Bain has been joining recent walks, explaining how “all of our walking tours were initially prompted by volunteers who would contact us with a great ideas for a tour and then we worked with them to make it happen.” The LGBTQ walking tours began in the year leading up to WorldPride in 2014. “It’s one of the few programs that we do in partnership with another organization and that’s why we charge for this tour,” she says. “Part of the proceeds go to support the Archives. They’re an amazing partner.”
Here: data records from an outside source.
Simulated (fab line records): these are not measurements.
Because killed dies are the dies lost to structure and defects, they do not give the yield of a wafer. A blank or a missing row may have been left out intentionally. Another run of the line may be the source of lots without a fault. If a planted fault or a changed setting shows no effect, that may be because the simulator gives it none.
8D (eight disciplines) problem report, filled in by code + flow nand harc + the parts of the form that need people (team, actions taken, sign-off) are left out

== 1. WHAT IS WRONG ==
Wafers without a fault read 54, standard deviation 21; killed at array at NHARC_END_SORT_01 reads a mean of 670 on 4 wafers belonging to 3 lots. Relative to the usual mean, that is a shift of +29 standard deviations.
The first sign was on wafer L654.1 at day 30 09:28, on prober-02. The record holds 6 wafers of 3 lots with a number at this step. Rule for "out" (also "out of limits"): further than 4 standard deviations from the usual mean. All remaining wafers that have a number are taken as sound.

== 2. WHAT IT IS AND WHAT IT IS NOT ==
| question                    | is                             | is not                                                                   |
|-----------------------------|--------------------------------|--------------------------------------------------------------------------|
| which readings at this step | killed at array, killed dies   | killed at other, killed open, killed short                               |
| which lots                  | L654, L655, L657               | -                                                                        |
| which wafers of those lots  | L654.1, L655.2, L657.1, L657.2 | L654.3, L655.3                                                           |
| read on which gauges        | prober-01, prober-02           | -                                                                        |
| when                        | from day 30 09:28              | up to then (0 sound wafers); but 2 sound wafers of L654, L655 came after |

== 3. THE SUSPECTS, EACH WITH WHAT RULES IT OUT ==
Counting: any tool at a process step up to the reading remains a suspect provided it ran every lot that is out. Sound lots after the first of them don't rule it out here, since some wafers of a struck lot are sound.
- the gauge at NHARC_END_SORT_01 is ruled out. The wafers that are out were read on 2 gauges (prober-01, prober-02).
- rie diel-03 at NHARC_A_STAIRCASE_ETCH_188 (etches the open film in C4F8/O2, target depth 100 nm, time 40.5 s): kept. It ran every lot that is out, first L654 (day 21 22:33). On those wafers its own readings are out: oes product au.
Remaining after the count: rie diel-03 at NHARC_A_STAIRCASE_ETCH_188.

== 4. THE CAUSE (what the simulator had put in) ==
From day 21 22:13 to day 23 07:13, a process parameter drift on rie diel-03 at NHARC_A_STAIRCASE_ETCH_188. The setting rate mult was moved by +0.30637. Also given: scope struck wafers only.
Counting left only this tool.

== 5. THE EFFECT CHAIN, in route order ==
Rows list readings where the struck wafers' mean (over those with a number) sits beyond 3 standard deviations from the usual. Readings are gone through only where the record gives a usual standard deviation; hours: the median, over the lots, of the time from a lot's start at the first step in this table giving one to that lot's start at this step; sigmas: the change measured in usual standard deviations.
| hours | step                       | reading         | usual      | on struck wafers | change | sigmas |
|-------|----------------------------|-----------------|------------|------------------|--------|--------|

Microphone in hand, Findlay leads the crowd north and reveals that the beautiful old building at 20 Richmond Street East, now home to Confederation Life Insurance and a Subway sandwich location, was formerly a live music venue called the Saphire Tavern in the 60s. Its most legendary performer was the great black trans soul singer Jackie Shane. Findlay stops to note that Shane’s biggest hit, “Any Other Way,” is now also the title of a new book “that is really worth reading if you want to learn more about the gay history of our community.”
Bain notes that Heritage Toronto is “really looking to continue to diversify our programming and start speaking about all the different communities in Toronto. Heritage isn’t just about the past, it’s about building an compassionate future that’s inclusive … it’s not that George Brown wasn’t a fantastic guy, but his is certainly not the only story of Toronto,” she laughs.
Stopping in front of the Old City Hall courthouse at Bay and Queen, Findlay tells the crowd about the court cases after the infamous bathhouse raids in 1981, but also how, long before then, the southwest corner was a mingling point for closeted Bay Street business, rent boys, and straight trade. These men would gather in the hotel bars that, until 1947, were the only premises allowed to serve alcohol. Findlay quotes one liquor inspector who noted that “the beverage rooms seemed to be a meeting space for young men with feminine characteristics and possibly sex perverts.”
At the final stop at 201 Church, just south of Dundas, Findlay discusses the former Community Homophile Association of Toronto and he and the organizers receive a round of applause from the crowd.
“I found it really interesting,” says Amanda Knoss, 33, at the end of the tour. She was impressed at how far back Toronto’s queer history actually goes. “The 1940s, the 50s … the stories seem so far away, but then we stop at a building it actually happened in and the architecture really connects you with history.”
The tour lasted an hour and a half. The next tour takes place August 24 at 6:30 p.m. at King and Yonge streets (northwest corner). It’s $20 for general public, $14 for members; registration required.